Usdcad Analysis for 2015
I have the pleasure of going a long
way with this currency pair, not just because the last analysis I posted on my
blog was on Usdcad, but because I have a view of its past and present
movement ; and the analytical and
forecasting tool for the future. From July 2014 when I started the journey, I
have made predictions with excellent precision.
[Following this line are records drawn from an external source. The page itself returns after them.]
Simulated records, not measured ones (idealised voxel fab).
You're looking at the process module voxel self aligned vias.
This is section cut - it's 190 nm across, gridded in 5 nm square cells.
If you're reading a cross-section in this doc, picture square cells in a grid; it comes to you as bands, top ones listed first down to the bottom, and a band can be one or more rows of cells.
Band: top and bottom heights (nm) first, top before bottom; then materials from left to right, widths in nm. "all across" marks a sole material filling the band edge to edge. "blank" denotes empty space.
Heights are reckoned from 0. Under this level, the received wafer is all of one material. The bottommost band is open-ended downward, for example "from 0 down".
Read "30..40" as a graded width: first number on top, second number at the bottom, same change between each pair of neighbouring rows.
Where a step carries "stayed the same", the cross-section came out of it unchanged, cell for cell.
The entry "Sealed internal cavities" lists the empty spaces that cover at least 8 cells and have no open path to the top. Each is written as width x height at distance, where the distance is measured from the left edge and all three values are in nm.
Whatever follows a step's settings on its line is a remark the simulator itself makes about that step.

Usdcad broke out of a horizontal
channel. Few could explain one reason or the other for the recent bullish move,
yours sincerely is among the lucky few. The last post on Usdcad on 23rd
December 2014 can attest to that. In the post, I also stated a possible bearish
return from 1.1715-1.1800. Presently I am in a bullish position with 100pips
profit risking just 40pips.
With my recent analysis which I
will soon share with you, I expect a return soon, but at some forecasted Price
Reversal Zones
You will need an-above-average
knowledge of Elliot wave theory and Fibonacci analysis to absorb all I will
state below. If you need an e-book on Elliot wave and fibonacci analysis, you
can mail me at forexmaster05@yahoo.com
or fix a mentorship program with me and I will use all necessary tools to
simplify the studies for you.
OK. Let’s get started.
Going by the long term, weekly
chart I can say between January 2002 and November 2007 ( a period of almost
6years), price moved in a way that would have interested many core Elliot wave
analysts around the world. Price moved in five non-overlaping waves, what we refer
to as an Impulsive move which was bearish. There are a few things that are even
more interesting about this move.
·
The fifth wave of the Primary Impulsive move was
extended and not surprisingly, the fifth wave of the extended wave 5 was also
extended.
·
One would expect a fast move to the region of
the wave 4 of the primary impusive wave. Price did just that
After the completion of the
Impulsive wave with all the internal wave structures well formed, price rallied
to 50% retracement of the 6-years Impulsive move to 1.3050 ( March 2009) in 2 years and
4 months. The completion of an impulsive move must be followed by a corrective
pattern which was not known as of the time.
Presently after another 5 years 10
months from March 2009, price has moved up and down in a wavy pattern.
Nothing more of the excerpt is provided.